Any statement contained in this prospectus or in any document incorporated or
deemed to be incorporated by reference into this prospectus shall be deemed to
be modified or superseded for purposes of this prospectus to the extent that a
statement contained herein or in any other subsequently filed document which
also is or is deemed to be incorporated by reference herein modifies or
supersedes such statement. Any statement so modified or superseded shall not
be deemed, except as so modified or superseded, to constitute a part of this
prospectus.


                      WHERE YOU CAN FIND MORE INFORMATION

         We file annual, quarterly and special reports, proxy statements and
other information with the Securities and Exchange Commission (the "SEC")
under the Exchange Act. The registration statement of which this prospectus
forms a part and these reports, proxy statements and other information can be
inspected and copied at the Public Reference Room maintained by the SEC at
Room 1024, Judiciary Plaza, 450 Fifth Street, N.W., Washington, D.C. 20549,
and at the SEC's regional offices at 500 West Madison Street, Suite 1400,
Chicago, Illinois 60661 and at 233 Broadway, New York, New York 10279. Copies
of these materials may also be obtained from the SEC at prescribed rates by
writing to the Public Reference Room maintained by the SEC at Room 1024,
Judiciary Plaza, 450 Fifth Street, N.W., Washington, D.C. 20549. You may
obtain information on the operation of the Public Reference Room by calling
the SEC at 1-800-SEC-0330.

         We have filed with the SEC a registration statement on Form S-3 under
the Securities Act with respect to this offering. This prospectus, which forms
a part of the registration statement, does not contain all the information
included in the registration statement and the attached exhibits.

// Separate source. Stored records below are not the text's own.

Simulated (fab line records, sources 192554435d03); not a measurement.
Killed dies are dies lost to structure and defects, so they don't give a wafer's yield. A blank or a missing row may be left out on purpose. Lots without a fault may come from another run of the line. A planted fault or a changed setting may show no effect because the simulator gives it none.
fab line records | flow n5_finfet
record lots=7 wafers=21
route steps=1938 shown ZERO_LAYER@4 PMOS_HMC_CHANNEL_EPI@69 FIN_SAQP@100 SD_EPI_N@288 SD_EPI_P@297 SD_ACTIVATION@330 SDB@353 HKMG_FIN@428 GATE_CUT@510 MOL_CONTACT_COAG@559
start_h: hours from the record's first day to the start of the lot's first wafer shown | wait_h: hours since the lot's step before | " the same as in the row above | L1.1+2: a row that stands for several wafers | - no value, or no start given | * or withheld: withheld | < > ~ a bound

         The SEC maintains an Internet site at http://www.sec.gov that
contains reports, proxy and information statements and other information
regarding us. The reports, proxy and information statements, and other
information about us can be downloaded from the SEC's website and can also be
inspected and copied at the offices of the American Stock Exchange, Inc., 86
Trinity Place, New York, New York 10006.

         We will provide, without charge to each person, including any
beneficial owner, to whom this prospectus is delivered, upon written or oral
request of such person, a copy of any and all of the information that has been
or may be incorporated by reference in this prospectus, other than exhibits to
such documents (unless such exhibits are specifically incorporated by
reference into such documents). Such requests should be directed to Corporate
Secretary, KFx Inc., 3300 East First Avenue, Suite 290, Denver, Colorado
80206, telephone number (303) 293-2992.






                                    PART II
                    INFORMATION NOT REQUIRED IN PROSPECTUS

ITEM 14.   OTHER EXPENSES OF ISSUANCE AND DISTRIBUTION

         The following table sets forth the costs and expenses payable by the
registrant in connection with the sale of the shares of common stock being
registered. All amounts are estimates except the Securities and Exchange
Commission registration fee.

               Legal fees and expenses                        $10,000
               Accounting fees and expenses                   $10,000
               SEC registration fee                           $     5
               Miscellaneous expenses                         $     0
                                                              -------
                    Total                                     $20,005


ITEM 15.   INDEMNIFICATION OF DIRECTORS AND OFFICERS

         Section 102 of the Delaware General Corporation Law, or DGCL, allows
a corporation, in its original certificate of incorporation or an amendment
thereto, to eliminate or limit the personal liability of a director for
violations of the director's fiduciary duty, except where the director
breached his duty of loyalty, failed to act in good faith, engaged in
intentional misconduct or knowingly violated a law, authorized the payment of
a dividend or approved a stock repurchase or redemption in violation of the
DGCL or obtained an improper personal benefit.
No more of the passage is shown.